CANADA COURIER
by Christopher Guly
Canada's scholarly Oliver Stone
Revisionism is an important tool in interpreting history. Just ask Oliver Stone. His recent films, "JFK" and "Nixon," scream that notion.
In some ways, Stella Hryniuk has become the Oliver Stone of the Ukrainian Canadian community. She laughs at the suggestion.
Of course, unlike Mr. Stone, Dr. Hryniuk's work is intended to educate, not necessarily entertain. (Though anyone who has ever taken one of her University of Manitoba history courses will attest to the fact that the native Manitoban has the gift to enthral a classroom with her historical anecdotes and colorful descriptions of long-gone characters.) But like Mr. Stone, Dr. Hryniuk does not sidestep controversy.
Her research into the career of Canada's first Ukrainian Catholic bishop, Nicetas Budka, for example, revealed a man largely misunderstood by several Ukrainian Canadians.
When World War I broke, ultra-nationalist Canadians accused him of being a traitor by initially calling on Ukrainian Canadians to defend their native Austro-Hungarian homeland (he later told the community that Canada was their new country), and ultra-nationalist Ukrainian Canadians accused him of splintering the Church into a breakaway Orthodox unit. By carefully reading Bishop Budka's correspondence and surveying writings about him, Dr. Hryniuk determined the bishop - now touted as a potential martyr saint in the Church - was misunderstood.
So was she. "I became an apologist for Bishop Budka," she said recently in a telephone interview from her home in Winnipeg.
And all she wants to do is help people know more about their history.
Similarly, Dr. Hryniuk tried to dispel the notion that late 19th century eastern Galicia was rife with alcoholism. After looking at consumption and production figures, the University of Manitoba historian found the accusations were exaggerated.
Dr. Hryniuk's historical research, largely in western Ukraine's Galicia region, has even challenged her own Ukrainian mythology. "I have learned Ukrainians had such richness in their educational background. I always had the impression that nobody went to school. But I found that everybody was getting schooling," she explained.
Actually, Dr. Hryniuk's career is in some ways a surprise in itself. She admits to being a "lazy kid" in Shoal Lake - a community northwest of Winnipeg in the Riding Mountain district of Manitoba. Dr. Hryniuk dreamed of being a world traveler; her parents wanted her to be like her brother and sister, who maintained top-of-the-class standings in their primary schooling.
However, as she proudly points out, she obtained her doctorate. They didn't.

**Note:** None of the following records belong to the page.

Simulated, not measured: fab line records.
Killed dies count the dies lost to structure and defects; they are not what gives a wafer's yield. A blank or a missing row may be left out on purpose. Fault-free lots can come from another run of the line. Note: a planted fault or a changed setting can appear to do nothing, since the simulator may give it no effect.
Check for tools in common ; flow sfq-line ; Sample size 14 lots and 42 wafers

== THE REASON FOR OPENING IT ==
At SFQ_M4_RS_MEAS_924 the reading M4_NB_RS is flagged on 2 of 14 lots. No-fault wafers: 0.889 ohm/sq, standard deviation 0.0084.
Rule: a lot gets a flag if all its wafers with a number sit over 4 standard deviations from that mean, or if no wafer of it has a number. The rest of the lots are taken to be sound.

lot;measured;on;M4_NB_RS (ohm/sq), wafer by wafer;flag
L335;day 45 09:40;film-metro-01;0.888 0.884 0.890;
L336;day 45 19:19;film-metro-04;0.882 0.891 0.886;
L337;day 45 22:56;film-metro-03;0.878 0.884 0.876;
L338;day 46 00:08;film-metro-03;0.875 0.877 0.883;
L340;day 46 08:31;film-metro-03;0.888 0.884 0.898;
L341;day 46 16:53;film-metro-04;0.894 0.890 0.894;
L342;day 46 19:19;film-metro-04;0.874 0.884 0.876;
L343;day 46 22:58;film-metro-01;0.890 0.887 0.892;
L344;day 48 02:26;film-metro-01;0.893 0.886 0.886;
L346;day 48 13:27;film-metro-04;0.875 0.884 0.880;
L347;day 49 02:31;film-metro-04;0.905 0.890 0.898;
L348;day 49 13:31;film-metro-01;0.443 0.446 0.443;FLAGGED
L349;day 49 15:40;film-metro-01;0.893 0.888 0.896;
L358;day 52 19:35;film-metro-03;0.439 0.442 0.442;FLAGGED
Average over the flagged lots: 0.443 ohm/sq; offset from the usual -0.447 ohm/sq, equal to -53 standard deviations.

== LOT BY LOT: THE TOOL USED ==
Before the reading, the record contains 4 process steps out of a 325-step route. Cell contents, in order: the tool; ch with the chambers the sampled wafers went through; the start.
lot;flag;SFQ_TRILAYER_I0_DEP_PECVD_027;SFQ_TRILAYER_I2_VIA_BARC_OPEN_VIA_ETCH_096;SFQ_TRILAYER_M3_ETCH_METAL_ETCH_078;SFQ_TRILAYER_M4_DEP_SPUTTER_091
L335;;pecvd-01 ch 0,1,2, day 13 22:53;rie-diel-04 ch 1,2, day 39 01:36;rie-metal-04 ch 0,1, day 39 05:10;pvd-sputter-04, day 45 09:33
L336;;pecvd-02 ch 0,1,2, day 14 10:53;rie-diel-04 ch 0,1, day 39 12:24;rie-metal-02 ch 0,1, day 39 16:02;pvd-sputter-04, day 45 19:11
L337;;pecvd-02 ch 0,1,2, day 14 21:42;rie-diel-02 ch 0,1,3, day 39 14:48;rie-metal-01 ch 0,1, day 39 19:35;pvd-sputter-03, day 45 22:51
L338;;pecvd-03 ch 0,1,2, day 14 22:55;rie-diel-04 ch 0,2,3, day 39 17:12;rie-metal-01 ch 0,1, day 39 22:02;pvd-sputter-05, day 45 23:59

In fact, getting her Ph.D. in history was somewhat of a feat in itself.
Dr. Hryniuk completed her thesis on "Peasant Society in Transitions: A Case Study of Five East Galician Counties, 1880-1900" in 1984. But she never obtained access to Galician archives until 1987.
"The Soviets wouldn't let me in to see the records [in 1984], so I had to use those in Poland," explained Dr. Hryniuk. "But it was such an innocuous topic, and getting there at the time would have given me a much more grounded thesis."
Nevertheless, when she finally made the trip to western Ukraine three years post-thesis, Dr. Hryniuk discovered how much her thesis was reinforced and supported by the archives in Galicia.
Former collaborator Dr. Lubomyr Luciuk, a political geographer at Kingston's Royal Military College of Canada, credits Dr. Hryniuk as one of Canada's best Ukrainian Canadian historians. "She is a competent researcher and writer, and a solid academic," he said.
An associate professor at the University of Manitoba's departments of history and Slavic studies, Dr. Hryniuk has taught Ukrainian and Ukrainian Canadian history since 1978. This year, her course load includes looking at the Ukrainian civilization, the history of minorities in the modern world, and examining the role of women in Russian writing. The energetic academic is also studying the Ukrainian community in Brazil in what spare time she has.
A winner of the Winnipeg YM-YWCA Women of Distinction Award in 1993, she has written and edited eight books. The most recent, "The Land They Left Behind: Canada's Ukrainians in the Homeland," which features the late 19th century Galician photographs of Czech photographer Frantizek Rehor.
When Dr. Hryniuk is not writing, she's teaching. And when she's doing neither, she's off either in Ukraine - about 15 times so far in eight years - or whisking off to such faraway places as Honolulu (via Vienna, no less) and Atlanta, to deliver presentations at scholarly conferences.
Last September, Dr. Hryniuk even involved her 16-year lifemate, Dr. Fred Stambrook, a former dean of arts at the University of Manitoba and currently acting head of its political studies department, in a joint presentation in Brandon. Their topic: "Reflections on East European Immigrants to Manitoba before 1914."
For the record, Dr. Stambrook is a historian who specializes in West European history. That fact is no small one, and offers symmetry to Dr. Hryniuk's world.
Along with revisionism, symmetry in interpretion is a vital element in Dr. Hryniuk's historical studies.